- ESMA is rolling out significant changes for forex trading in the European Union.
- What are the regulations? How will they impact trading? How can I prepare?
- This article aims to answer all these questions and more.
What it is all about and what we think about it
What are the regulations in general?
The new regulations impose limits on leverage for various assets (30:1 is the top tier), ban binary options and bonuses, require transparency and negative balance protection measures from brokers and more. More details are below.
What do we think about these significant changes?
Francesc Riverola, the Founder and President of FXStreet, says that while some brokers fear a drop in profitability in European accounts, this regulation may be a step forward in making forex an asset class and points to the Japanese forex industry which has successfully weathered leverage restrictions.
"The new regulations will help distinguish between three types of brokers: the big brands offering multi-market financial instruments, the forex brokers that are experts in marketing and conversion, and the offshore ones," says Riverola. "The ESMA rules will help brokers focus on their audiences and traders pick the right broker for them. So far, it was sometimes not too easy to see a clear distinction between the three types."
What is ESMA?
The European Securities Markets Authority is known for its involvement in the debt crisis, but it is taking on a supranational role in regulating markets. So far, regulation has varied between various jurisdictions within the European Union (all EU countries, not only the euro-zone), with Cyprus attracting many brokers. These guidelines also apply to the UK until it leaves the EU.
Who are the winners of these new regulations?
Prudent brokers are likely to be winners: those that play it safe and do not market themselves aggressively are now shielded from the more shady ones. Also, traders will get more transparency about the losses that a brokers' clients suffer, enabling a better choice.
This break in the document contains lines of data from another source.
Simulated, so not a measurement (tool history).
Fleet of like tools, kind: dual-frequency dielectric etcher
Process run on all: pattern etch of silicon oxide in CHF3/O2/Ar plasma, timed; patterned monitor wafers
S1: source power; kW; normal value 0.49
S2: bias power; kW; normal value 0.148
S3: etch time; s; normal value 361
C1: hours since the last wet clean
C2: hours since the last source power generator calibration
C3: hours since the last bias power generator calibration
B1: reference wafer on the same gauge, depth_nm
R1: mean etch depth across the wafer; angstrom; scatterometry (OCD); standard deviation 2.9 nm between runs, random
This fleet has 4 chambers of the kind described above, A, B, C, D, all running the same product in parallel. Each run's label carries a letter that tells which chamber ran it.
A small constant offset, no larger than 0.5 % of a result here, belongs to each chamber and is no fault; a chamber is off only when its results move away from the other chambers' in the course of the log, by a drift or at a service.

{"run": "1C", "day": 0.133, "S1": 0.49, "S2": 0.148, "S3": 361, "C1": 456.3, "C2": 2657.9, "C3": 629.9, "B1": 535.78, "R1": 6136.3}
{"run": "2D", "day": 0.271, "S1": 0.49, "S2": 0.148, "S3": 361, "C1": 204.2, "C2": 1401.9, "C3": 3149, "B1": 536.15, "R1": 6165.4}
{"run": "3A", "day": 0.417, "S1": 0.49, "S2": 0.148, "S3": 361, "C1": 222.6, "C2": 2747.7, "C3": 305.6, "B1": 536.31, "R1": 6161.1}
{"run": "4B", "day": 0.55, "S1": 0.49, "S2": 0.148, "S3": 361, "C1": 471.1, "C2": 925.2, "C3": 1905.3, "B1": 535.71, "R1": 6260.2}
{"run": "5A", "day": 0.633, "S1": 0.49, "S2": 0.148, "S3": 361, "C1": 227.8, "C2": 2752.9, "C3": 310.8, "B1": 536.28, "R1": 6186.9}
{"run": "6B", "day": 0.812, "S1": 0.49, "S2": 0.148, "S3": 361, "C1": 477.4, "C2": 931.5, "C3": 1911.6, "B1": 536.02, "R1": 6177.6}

Who are the losers of these new regulations?
Brokers that have marketed aggressively with bonuses and excessive leverage will either adapt or leave the scene. Traders that like turbo-charging their leverage will also need to adjust or find new jurisdictions.
So, let's begin with the numbers.
I trade EUR/USD and sometimes GBP/USD. Will the new rules have an impact?
Probably not. The limit for major currency pairs is 30:1, which is quite broad and suitable for most traders. Japan has a limit of 25:1 and the market is thriving. If you trade EUR/USD, GBP/USD, USD/JPY and other majors pairs for some time, you probably do not need higher levels of leverage. In any case, remember not to risk more than 2% of your account at any given point.
I prefer the smaller, nimbler currency pairs and occasionally trade gold and indices. Where do I stand?
The limit for non-major forex pairs, gold, and major stock indices is 20:1. Similar to major currency pairs, most traders will not need 20 times the amount they have to trade. The limit is lower as movements are sharper in assets such as crosses, the S&P, and the DAX.
I trade oil, and I am an expert in stocks in my home country. What should I know?
The limits to leverage rise with volatility: oil prices move more rapidly, and the new leverage limit is 10:1. For those trading the black gold and other non-gold commodities, this leverage is already more of an impediment but not surprising given the volatility. The same applies for non-major indices: liquidity is lower in the Slovenian or Malaysian stock exchange than in the French or Japanese ones.
I am an expert on the Apple stock and like the volatility on Facebook. What are the new limits?
Once again, things get tighter as volatility rises: only 5:1. Most traders with brokers likely prefer currencies in any case, and high leverage ratios are probably not suitable for stocks that rise and fall in a rapid manner and with several percentage points.
I do not believe in fiat currencies and trade only cryptocurrencies. What is the leverage limit?
The highest level of volatility receives the lowest level of permitted leverage. Many of those that are into crypto cannot really be called traders: they Hold On for Dear Life (or HODL): buy and never sell. For those that do trade and follow the likes of Bitcoin, Ethereum, Ripple, and others, all know that movements may be wild.
Can I lose more money than I deposited?
The negative balances that traders were supposed to cover after the infamous "SNBomb" are now prohibited. In January 2015, the Swiss National Bank suddenly removed the floor under the EUR/CHF, and the cross collapsed. Not only were long positions erased, but in some cases, retail traders were expected to cover the deep and leveraged losses. No more. Brokers will now be required to provide negative balance protection. Besides, they are obliged to close out margin positions each time an account passes 50% of the minimum required margin.
Will I know how my fellow traders fared?
Another novelty comes from transparency. The new regulation forces brokers to display the percentage of clients that lose money. This is similar to a rule introduced by the CFTC in the US several years ago. The rate of losses reflects on the brokers' execution of trades, the level of education and more. It joins the factors in choosing a forex broker.
Can I still hedge my trades with binary options?
No, as binary options are now banned. While some traders used this instrument to take the other side of a trade and hedge, many used it for pure speculation. Some of the binary options operations were run by not-so-clean organizations, and they were defined by ESMA as products that have a structurally expected negative return. The binary options industry was on the decline for some time, and the ESMA ruling is their death knell.
The broker promised a bonus. Will I get it?
If the bonus was promised under the previous regime, the forex broker needs to honor the pledge. However, bonuses and other incentives are now prohibited. They were seen as an indecent way to woo traders. The ads promising a considerable reward will soon disappear from the European scene.
While regulation can have unintended consequences and can sometimes be contradictory, the new ESMA regulations will undoubtedly have a significant impact on the foreign exchange industry. Traders and brokers will all have to adapt, but after the initial pains, the industry has a chance to grow and become stronger.